Before arriving in the Netherlands, the only thing we knew about local Dutch cuisine was cheese and Dutch apple pie. While the idea of gorging on nothing but these Dutch delicacies sounded appealing, during our two-month stay in the city of Nijmegen, we sampled a variety of delicious Netherlands food. Our wintertime visit included a Dutch menu of hearty dishes, sweet treats, holiday specialties…and lots of cheese.
Our extended visit to the country was not intended to be a lesson in traditional Dutch food – we were actually there dog-sitting for some friends over the winter holidays – but we quickly took a liking to the local fare and trying as much popular Dutch food as possible became a mission during our stay. We didn’t limit our exploration of Netherlands traditional food to dining out; we also researched easy dutch recipes and sought out Dutch products at the grocery store so that we could feast on Netherlands food and drink at home, too.
Since that first trip, we have returned to the country a few times (no, not just because of all the cheese…but would you blame us if that was the reason?!). On each occasion, we have taken the opportunity to gorge on our favorite nibbles, as well as explore Dutch cuisine we have yet to try.
Must-Try Dutch Cuisine
Our list includes examples of traditional Dutch food that we liked best. In our discovery of the local fare, we tried to find real Dutch food – and often asked ourselves, “What do the Dutch eat?” – because we were most interested in eating typical Dutch dishes.
In our education of typical Dutch food, we learned the word ‘lekker.’ There doesn’t seem to be a direct English translation, but the word ‘lekker’ is closest to ‘yummy’ – and we can assure you, Dutch cuisine is lekker!
Let’s get straight to the point: The cheese in the Netherlands is ah-mazing. Cheese shops, Dutch delicatessens – and the grocery store – stock everything from large round slabs down to tiny wedges. Soft cheese, hard cheese, old or young…we like them all.

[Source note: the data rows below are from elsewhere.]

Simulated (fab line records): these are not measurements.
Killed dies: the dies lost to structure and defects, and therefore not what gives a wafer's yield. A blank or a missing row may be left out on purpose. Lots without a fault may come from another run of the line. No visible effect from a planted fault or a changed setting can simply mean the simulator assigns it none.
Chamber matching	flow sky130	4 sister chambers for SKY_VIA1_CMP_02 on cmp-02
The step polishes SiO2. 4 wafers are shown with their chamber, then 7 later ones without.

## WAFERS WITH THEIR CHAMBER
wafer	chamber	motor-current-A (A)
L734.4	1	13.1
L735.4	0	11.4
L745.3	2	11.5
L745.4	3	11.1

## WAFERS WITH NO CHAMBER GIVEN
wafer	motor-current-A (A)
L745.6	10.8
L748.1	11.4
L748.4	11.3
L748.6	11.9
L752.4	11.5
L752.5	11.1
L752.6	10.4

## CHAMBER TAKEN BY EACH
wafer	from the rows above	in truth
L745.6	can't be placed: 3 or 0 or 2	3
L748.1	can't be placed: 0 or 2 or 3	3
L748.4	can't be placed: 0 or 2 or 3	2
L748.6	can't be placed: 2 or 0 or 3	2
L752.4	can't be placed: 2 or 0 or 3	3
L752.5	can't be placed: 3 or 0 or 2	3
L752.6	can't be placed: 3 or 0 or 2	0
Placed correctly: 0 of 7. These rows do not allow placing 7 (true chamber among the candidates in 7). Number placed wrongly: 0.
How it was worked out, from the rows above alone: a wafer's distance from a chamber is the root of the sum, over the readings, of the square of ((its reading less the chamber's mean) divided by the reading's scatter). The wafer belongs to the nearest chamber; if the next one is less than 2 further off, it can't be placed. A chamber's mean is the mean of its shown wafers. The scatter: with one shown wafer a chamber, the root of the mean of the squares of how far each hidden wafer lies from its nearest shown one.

The country’s specialty is Gouda, named after the city where it originated, but pronounced how-dah – and is nothing like Gouda cheese in America. There are different types based on age; our preference is the Oude (Old) cheese that has aged 10-12 months. Cheese crystals crunch between our teeth and the pungent, but oh-so heavenly, taste lingers long after the cheese is gone.
Pro Tip: One of the best things about Netherlands cheese shops is it is custom to offer samples. In fact, every cheese shop in Amsterdam that we visited had bowls of cheese nibbles for shoppers to try. The best cheese was sampled in Amsterdam was at Reypenaer Proeflokaal, a local cheese tasting room where visitors can consume fresh-sliced cheese as they peruse the goods. Want to really enhance the experience? Join one of their wine and cheese tastings! Get the details!
Stamppot (Mash Pot)
Stamppot is comfort food at its best – and it reigns as the Netherlands national dish. It is so simple that we were suspect as to how flavorful it would be, yet we were completely blown away by the incredible taste. The traditional Dutch dish has a potato base and is prepared with vegetables, according to taste (so you might find that traditional Dutch recipes for Stamppot vary slightly). Basic ingredients – white potato, sweet potato, carrots, onion and cabbage – are simmered in a pot, mashed and topped with rookworst (smoked sausage). Add a shake or two of salt and pepper and a typical Dutch meal is served!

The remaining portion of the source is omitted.